A green light tells drivers that vehicles are available. They can then tap their City badge to unlock the vehicle and check it out. Photo courtesy of Local Motion.

A green light tells drivers that vehicles are available. They can then tap their City badge to unlock the vehicle and check it out. Photo courtesy of Local Motion.

The City of Sacramento, Calif., is using a new technology to help expand use and better manage the electric vehicles in its motor pool. Local Motion, a California-based technology company, is providing in-vehicle hardware, a mobile app, and an online platform to manage five electric vehicles used by City employees.

A motor pool driver using the Local Motion app can see how much range a vehicle has left and when it’s available, and reserve the vehicle if she chooses. When she picks up the vehicle, she taps her existing ID badge on the vehicle’s windshield to open the doors. At the end of the ride, she taps her ID on the window again to check it in and gets an e-mail reminding her to plug in the vehicle. It also tells her how much fuel she avoided using that day by driving the EV.

“Employees love the convenience of ‘tap & go’ with their city ID with no reservation required,” Fleet Manager Keith Leech said. “They almost always opt for the Nissan Leafs when they are available.”

Leech, who set up the program at the City, said there are no upfront investments in key managers or vehicle hardware. The system also provides GPS and trip tracking.

Addressing Sacramento’s Specific Challenges

There are three main benefits to this solution that specifically address the City’s fleet needs. Leech said it allows him to expand car sharing to locations where there are too few vehicles to justify investment in a key manager. The City is using Invers for its non-plug-in motor pool vehicles, with key managers in four locations.
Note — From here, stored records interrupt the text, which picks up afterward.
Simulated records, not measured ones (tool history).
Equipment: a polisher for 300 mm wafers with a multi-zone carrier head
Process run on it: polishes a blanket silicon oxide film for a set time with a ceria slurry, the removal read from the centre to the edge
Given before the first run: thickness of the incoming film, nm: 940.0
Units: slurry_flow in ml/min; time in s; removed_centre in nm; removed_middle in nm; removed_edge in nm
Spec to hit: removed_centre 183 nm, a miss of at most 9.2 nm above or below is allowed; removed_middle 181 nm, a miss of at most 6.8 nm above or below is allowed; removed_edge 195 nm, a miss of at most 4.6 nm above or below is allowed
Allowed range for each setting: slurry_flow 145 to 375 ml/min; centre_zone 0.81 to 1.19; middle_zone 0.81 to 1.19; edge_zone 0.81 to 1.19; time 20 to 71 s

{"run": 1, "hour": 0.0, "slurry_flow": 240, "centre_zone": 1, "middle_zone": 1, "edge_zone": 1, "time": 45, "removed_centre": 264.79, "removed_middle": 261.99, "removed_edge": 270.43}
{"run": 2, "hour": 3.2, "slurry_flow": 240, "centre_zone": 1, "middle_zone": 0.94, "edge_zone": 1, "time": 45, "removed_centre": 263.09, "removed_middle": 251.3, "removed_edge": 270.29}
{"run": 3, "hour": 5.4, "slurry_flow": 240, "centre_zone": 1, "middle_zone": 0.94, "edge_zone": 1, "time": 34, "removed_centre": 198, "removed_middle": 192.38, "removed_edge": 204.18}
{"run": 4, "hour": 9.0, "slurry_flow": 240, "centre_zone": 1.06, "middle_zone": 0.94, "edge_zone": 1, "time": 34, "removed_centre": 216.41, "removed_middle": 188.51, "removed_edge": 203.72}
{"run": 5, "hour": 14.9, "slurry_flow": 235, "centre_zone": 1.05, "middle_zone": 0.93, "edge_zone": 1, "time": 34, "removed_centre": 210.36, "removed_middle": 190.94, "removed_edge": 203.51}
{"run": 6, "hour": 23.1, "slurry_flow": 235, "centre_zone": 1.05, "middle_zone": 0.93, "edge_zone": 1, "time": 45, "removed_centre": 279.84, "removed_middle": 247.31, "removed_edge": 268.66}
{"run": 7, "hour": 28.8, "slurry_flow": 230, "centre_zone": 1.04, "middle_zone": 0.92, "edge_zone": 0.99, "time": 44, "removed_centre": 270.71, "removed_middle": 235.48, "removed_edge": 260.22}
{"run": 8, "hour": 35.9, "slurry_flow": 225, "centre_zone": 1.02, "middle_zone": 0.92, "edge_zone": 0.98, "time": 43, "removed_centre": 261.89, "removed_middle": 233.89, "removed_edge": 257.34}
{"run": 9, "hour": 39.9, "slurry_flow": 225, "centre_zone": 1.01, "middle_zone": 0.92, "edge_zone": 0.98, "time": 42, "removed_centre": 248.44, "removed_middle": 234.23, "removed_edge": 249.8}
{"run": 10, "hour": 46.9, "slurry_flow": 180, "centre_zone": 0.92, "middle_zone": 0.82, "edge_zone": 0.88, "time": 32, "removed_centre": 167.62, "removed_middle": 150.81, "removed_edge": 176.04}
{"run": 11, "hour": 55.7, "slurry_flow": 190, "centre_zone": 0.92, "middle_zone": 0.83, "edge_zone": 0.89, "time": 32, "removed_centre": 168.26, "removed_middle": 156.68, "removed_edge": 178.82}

The other benefit is to overcome challenges the fleet has experienced with providing real-time status of remaining battery life for plug-in electric vehicles. Because drivers can make sure there is enough battery life for a specific trip, they might be more likely to check out an EV.

Lastly, this technology also solves a solution with parking — the City’s EV motor pool vehicles are parked in tandem spaces in the basement of City Hall. A driver can just pick up a vehicle not blocked by another in the tandem spaces because they don't have to check out keys.

The City of Sacramento’s EV fleet consists of two Nissan Leafs, four Ford Focus EVs, six Chevrolet Volts, and two Toyota RAV4 EVs coming soon. It has 25 Level 2 chargers at four locations that are available for employees to use for their personal vehicles during the day.  

Leech plans to expand use of the Local Motion technology to all shared electric vehicles City-wide. The fleet will also look into expanding it to department-dedicated units or units shared between departments. “The technology will enable us to have a primary owner in one department for a specialized piece of equipment, such as a dump truck or backhoe that might not be fully utilized by just one department, and keep track of rentals and reimbursement by other departments. This will improve the utilization of the unit overall,” Leech explained.

The technology might also help the fleet assess which vehicles could be switched to EVs for a quick and positive return on investment, he added.

Local Motion Set for Expansion

While Sacramento is the first public agency Local Motion is working with, it has 15 different fleets using its service, including Google and the Downtown Project in Las Vegas.  Clement Gires, co-founder of Local Motion, said the company is in talks with other public agencies, although he couldn’t reveal which ones.

Pricing is set per vehicle, per month, which includes all hardware, potentially with volume discounts for large contracts. “There’s no up-front cost. Fleets can start and stop whenever they want,” Gires said. Additionally, fleet managers can log in to see real-time activity, including vehicle locations, drivers, and even maintenance information. He added that there are additional services fleets can choose to purchase, such as a driver training service that shows drivers how to be more fuel efficient, and a fleet optimization service that will identify which vehicles in a fleet are underutilized.

The company’s aim is to reduce the amount of assigned vehicles and move into more shared vehicles, whether this is grouped by driver location or vehicle specialization.

“We work with [a fleet’s] existing motor pool to make it a better user experience,” Gires added.

The start-up currently has eight staff members, but with today's announcement that it raised $6 million in series A funding, Local Motion is preparing for expansion. With this funding, the company will be able to grow the team and expand to municipalities nationwide, Gires said.